The accretion/ejection link in the neutron star X-ray binary 4U 1820-30 I: A boundary layer-jet coupling?

TL;DR

This study investigates the connection between accretion processes and jet activity in the neutron star X-ray binary 4U 1820-30 through multi-wavelength observations, revealing boundary layer size changes linked to flux modulation and jet brightness variations.

Contribution

It provides new insights into the accretion-jet coupling in neutron star systems, highlighting boundary layer dynamics and their impact on radio emission during flux mode changes.

Findings

Boundary layer size varies with X-ray flux modes.

Radio emission decreases as the source transitions from high to low mode.

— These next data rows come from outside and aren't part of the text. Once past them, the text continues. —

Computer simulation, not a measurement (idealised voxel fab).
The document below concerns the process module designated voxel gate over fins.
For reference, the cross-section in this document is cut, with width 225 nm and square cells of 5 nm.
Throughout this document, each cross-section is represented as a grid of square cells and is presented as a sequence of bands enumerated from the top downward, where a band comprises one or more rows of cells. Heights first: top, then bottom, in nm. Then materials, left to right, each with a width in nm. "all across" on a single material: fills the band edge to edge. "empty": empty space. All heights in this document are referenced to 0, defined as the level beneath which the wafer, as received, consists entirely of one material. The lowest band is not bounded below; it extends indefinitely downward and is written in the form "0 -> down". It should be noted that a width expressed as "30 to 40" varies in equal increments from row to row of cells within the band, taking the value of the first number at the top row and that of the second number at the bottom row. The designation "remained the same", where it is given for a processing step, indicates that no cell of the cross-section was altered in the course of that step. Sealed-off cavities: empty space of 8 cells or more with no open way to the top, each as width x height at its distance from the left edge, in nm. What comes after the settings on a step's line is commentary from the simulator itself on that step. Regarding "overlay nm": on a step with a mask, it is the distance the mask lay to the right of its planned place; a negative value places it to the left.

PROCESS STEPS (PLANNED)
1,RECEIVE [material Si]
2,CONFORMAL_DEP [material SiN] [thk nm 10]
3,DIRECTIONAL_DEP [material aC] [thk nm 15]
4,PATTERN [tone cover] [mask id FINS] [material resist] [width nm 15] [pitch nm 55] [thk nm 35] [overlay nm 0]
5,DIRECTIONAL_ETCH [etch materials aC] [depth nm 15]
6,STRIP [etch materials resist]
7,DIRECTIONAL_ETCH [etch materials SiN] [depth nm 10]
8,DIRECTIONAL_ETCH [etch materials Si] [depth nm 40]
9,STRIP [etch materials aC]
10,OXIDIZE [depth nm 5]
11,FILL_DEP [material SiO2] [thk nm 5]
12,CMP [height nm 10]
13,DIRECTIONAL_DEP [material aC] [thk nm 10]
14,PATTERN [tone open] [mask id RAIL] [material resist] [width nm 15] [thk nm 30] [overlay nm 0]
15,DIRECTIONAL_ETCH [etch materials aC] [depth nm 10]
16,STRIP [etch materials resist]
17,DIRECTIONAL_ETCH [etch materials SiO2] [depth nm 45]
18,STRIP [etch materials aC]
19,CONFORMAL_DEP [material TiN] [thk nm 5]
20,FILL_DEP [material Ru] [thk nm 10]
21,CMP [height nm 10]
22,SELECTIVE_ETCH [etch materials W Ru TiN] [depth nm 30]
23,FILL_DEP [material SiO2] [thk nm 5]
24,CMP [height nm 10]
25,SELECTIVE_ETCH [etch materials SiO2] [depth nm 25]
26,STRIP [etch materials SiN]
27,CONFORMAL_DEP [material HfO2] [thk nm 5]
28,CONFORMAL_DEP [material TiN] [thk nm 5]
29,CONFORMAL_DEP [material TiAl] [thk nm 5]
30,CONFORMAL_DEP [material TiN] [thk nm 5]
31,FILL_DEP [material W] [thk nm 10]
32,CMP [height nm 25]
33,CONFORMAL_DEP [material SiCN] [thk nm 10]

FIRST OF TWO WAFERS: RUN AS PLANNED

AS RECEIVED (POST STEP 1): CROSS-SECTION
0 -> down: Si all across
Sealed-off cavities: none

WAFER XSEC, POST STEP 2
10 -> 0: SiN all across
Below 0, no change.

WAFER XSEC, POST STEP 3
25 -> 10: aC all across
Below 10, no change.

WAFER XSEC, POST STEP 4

Boundary layer changes are more connected to jet variability than spectral state transitions.

Abstract

The accretion flow / jet correlation in neutron star (NS) low-mass X-ray binaries (LMXBs) is far less understood when compared to black hole (BH) LMXBs. In this paper we will present the results of a dense multi-wavelength observational campaign on the NS LMXB 4U 1820-30, including X-ray (Nicer, NuSTAR and AstroSAT) and quasi-simultaneous radio (ATCA) observations in 2022. 4U 1820-30 shows a peculiar 170 day super-orbital accretion modulation, during which the system evolves between "modes" of high and low X-ray flux. During our monitoring, the source did not show any transition to a full hard state. X-ray spectra were well described using a disc blackbody, a Comptonisation spectrum along with a Fe K emission line at 6.6 keV. Our results show that the observed X-ray flux modulation is almost entirely produced by changes in the size of the region providing seed photons for the Comptonisation spectrum. This region is large (about 15 km) in the high mode and likely coincides with the whole boundary layer, while it shrinks significantly (<10 km) in low mode. The electron temperature of the corona and the observed RMS variability in the hard X-rays also exhibit a slight increase in low mode. As the source moves from high to low mode, the radio emission due to the jet becomes about 5 fainter. These radio changes appear not to be strongly connected to the hard-to-soft transitions as in BH systems, while they seem to be connected mostly to variations observed in the boundary layer.